Apartheid Becomes Official Policy of Israeli Regime

Story Code : 739308
Palestinian family walk past a graffiti painted on the Israeli apartheid wall in the West Bank city of Bethlehem
Palestinian family walk past a graffiti painted on the Israeli apartheid wall in the West Bank city of Bethlehem
The legislation, adopted by 62 votes to 55 members of the regime’s parliament, Knesset, makes Hebrew Israel’s national language and defines the establishment of Jewish communities as being in the national interest.

The law prioritizes “Jewish” values over democratic ones in the occupied territories, declares al-Quds (Jerusalem) the “capital” of Israel, and also relegates Arabic from an official language to one with “special status.”

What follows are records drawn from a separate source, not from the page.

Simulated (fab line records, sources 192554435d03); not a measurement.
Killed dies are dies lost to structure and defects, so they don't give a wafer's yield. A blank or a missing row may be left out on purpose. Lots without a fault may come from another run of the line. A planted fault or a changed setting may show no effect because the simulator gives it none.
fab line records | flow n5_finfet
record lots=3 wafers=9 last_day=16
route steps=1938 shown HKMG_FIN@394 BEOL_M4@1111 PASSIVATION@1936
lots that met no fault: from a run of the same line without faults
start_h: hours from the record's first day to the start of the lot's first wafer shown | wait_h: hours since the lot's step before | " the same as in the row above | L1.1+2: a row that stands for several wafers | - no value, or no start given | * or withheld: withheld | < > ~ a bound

Speaking moments after the bill passed into law, Israeli Prime Minister Benjamin Netanyahu hailed the vote as a “defining moment in the annals of Zionism.”

Immediately after the bill passed, Arab lawmakers tore it in protest, calling it an instance of “apartheid.”

The bill has been compared to South African apartheid by Israeli lawmakers, but Netanyahu had repeatedly said its passage is one of his top priorities.

Arab members of the Knesset Ahmed Tibi and Ayeda Touma-Souliman yelled at Netanyahu, “You passed an apartheid law, a racist law.”

“Why are you afraid of the Arabic language?” Tibi lashed out at Netanyahu.

Adalah, the Legal Center for Arab Minority Rights in Israel, called the law a bid to advance "ethnic superiority by promoting racist policies".

"The Jewish nation-state law features key elements of apartheid, which is not only immoral but also absolutely prohibited under international law," said Hassan Jabareen, general director of Adalah.

March 2017, a United Nations report accused the Israeli regime of having established "an apartheid regime that oppresses and dominates the Palestinian people as a whole".

The report - Israeli Practices towards the Palestinian People and the Question of Apartheid - was commissioned and published by the UN Economic and Social Commission for Western Asia (ESCWA).